It is not open to the public, but you can stroll around the perimeter. The surrounding cliffs and rocks are a haven to much bird life and you can often see seals bobbing around the sea.
The foghorn was nicknamed the Boddam Coo (cow) and is no longer sounded. It had been installed in 1904 and would give three blasts every ninety seconds. Prior to its installation Boddamers would beat tin basins with spoons to alert sailors in the fog of the coastal hazards (cited in the book Old Cruden Bay and Port Erroll
by Jim Buchan).
Meals and liquid refreshments can be found at the local pubs and hotels, Buchan Braes, The Rocksley and The Sea View Hotel. Public toilets can be found at Harbour Street.
From Aberdeen - Head towards Peterhead on the A952. At Stirling Village take the right hand turn into Station Road. Follow the road, heading down to the sea. Follow the road round to the right at The Sea View Hotel, which takes you onto Harbour Street. You will then be able to see it with its striking white and red colour.
Read more about Boddam village
More lighthouses from Aberdeenshire
A short walk up Rocksley Drive takes you to a bronze statue of a Royal Air Force serviceman which was built to honour the service of RAF Buchan. Read more about it with photos on the RAF Buchan Statue
The Northern Lighthouse Board submitted a planning application to Aberdeenshire Council in the winter of 2011. This was for refittings and modernisation of internal lights which included two LED lights that provide the flash for those at sea currently provided by the rotating light. The original lens carriage and machine case will still be retained but the 1970s lens bullseyes will be replaced. This is in conjunction with conforming to European Union directives that requires mercury to be removed.
The new lights will use less power (about 80 watts) and be seen as a whiter light 18 miles out to sea. It is thought that work will start in the Spring of 2011.
Lighthouse Holiday Accommodation
The lighthouse cottages, called Skerry Cottage, have been converted into comfortable modern accommodation by Sheila and Mel Priest who have maintained the traditional look of a lighthouse keeper’s cottage. There are two bedrooms with one having a king size bed whilst there are twin beds in the second bedroom. The lounge has a romantic open fireplace and there is a modern fitted kitchen. The bathroom has a bath and shower.

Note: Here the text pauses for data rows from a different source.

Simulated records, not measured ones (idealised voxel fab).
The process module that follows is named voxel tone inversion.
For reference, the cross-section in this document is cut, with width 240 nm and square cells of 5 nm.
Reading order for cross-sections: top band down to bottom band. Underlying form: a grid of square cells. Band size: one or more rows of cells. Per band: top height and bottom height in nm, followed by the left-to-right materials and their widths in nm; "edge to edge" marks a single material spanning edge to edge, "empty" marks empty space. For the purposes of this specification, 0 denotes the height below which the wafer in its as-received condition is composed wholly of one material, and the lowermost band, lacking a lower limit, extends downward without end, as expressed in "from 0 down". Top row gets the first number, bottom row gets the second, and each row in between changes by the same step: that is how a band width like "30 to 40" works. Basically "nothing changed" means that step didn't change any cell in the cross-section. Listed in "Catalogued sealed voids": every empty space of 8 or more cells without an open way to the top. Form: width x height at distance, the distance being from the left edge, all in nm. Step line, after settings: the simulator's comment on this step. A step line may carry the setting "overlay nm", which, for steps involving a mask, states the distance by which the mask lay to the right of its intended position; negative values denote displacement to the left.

More information about the Boddam Lighthouse holiday accommodation can be found at www.buchannesslighthouseholidays.co.uk where there are some beautiful photographs, including interior shots, and includes pictures of a bride whose wedding was held there.
Her Royal Highness, Princess Anne visited on Friday 8 June 2012 as part of her role as Patron of the NLB. Princess Anne is currently visiting all of the Scottish ones so although this was not an official royal visit she still made time to chat to the Playgroup and Primary School children and retired keepers who lived locally.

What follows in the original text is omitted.